Residents of Muswellbrook and the wider Hunter Valley are being encouraged by local advocacy groups to join a series of online workshops aimed at better preparing their communities for future changes in key economic sectors including mining and energy.
Hosted by the Hunter Jobs Alliance and Hunter Renewal groups, the workshops will ask community members how they believe the NSW state government should allocate proposed funding for coal mining communities as part of the government's Royalties for Rejuvenation Fund.
Hunter Jobs Alliance organiser Erin Killion said the views of communities across the Hunter would be gathered and compiled into a report to be delivered to the NSW government.
"We know from the experience of other regions where power stations and other industries have closed, that community involvement is crucial to planning for the future," Ms Killion said.
NSW Deputy Premier John Barilaro said earlier this year that while he believed coal mining had a strong future in the state, a minimum of $25 million would be set aside each year as part of the Royalties for Rejuvenation Fund to ensure long-term stability and the ability to plan for future opportunities in mining towns.
"It makes no sense for Government to tell these communities how and what the future should look like, it is communities and their leaders that are best placed to do that and the NSW Government is here to listen and deliver on those community expectations," Mr Barilaro said in a statement in May.

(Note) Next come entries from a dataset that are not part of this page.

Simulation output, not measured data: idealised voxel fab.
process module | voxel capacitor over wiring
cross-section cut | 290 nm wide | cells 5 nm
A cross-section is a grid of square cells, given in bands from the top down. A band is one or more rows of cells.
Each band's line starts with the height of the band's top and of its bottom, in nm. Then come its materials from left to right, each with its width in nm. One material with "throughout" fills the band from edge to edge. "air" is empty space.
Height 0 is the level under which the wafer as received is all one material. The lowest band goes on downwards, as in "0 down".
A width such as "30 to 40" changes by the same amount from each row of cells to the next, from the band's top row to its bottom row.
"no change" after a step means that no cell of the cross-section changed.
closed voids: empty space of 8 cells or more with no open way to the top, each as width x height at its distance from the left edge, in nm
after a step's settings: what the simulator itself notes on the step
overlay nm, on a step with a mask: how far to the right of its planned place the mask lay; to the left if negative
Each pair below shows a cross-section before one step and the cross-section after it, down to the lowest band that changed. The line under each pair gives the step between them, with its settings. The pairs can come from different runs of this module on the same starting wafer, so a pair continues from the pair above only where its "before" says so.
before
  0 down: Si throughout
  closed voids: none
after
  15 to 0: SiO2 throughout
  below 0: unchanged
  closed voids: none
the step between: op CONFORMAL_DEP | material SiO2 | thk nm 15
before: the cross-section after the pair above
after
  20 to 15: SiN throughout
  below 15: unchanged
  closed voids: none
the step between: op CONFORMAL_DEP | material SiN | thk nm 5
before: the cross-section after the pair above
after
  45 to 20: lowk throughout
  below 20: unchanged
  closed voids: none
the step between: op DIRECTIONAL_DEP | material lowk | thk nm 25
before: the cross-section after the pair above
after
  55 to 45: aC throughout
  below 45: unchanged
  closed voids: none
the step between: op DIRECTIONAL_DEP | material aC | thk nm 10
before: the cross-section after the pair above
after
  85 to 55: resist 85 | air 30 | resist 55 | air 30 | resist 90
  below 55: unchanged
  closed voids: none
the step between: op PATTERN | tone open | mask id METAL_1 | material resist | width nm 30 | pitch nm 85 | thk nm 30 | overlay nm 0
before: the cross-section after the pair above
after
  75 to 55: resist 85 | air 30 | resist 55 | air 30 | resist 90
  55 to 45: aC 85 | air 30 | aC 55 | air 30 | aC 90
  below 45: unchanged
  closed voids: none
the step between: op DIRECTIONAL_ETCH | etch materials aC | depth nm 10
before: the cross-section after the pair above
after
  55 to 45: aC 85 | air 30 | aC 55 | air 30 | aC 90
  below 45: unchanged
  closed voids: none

"We will work with mining communities to establish the Hunter Expert Panel and ensure it is given the independence it needs to design the terms of reference, policy, direction and guidelines for investments from the Royalties for Rejuvenation Fund."
Hunter Renewal coordinator Dan Coleman said the success of workshops held for Cessnock and Singleton in previous weeks had shown people wanted to be involved in decision making for their communities.
"There have been numerous reports written on the region already, hundreds of ideas have been put forward.
"It's only locals, with their lived experience and knowledge that can judge which ones will work and which ones miss the mark," Ms Coleman said.
The group's next workshop will focus on Muswellbrook and will be held via Zoom on Wednesday, September 22 at 5:30pm.
Ms Killion said the Muswellbrook workshop was the next chapter of a long process of organising the wider Hunter community to self-advocate.
"We can continue to have secure work with decent pay and conditions, we can protect and repair the environment and our communities can thrive, but it won't be handed to us on a platter, we need to work together and speak up," Ms Killion said.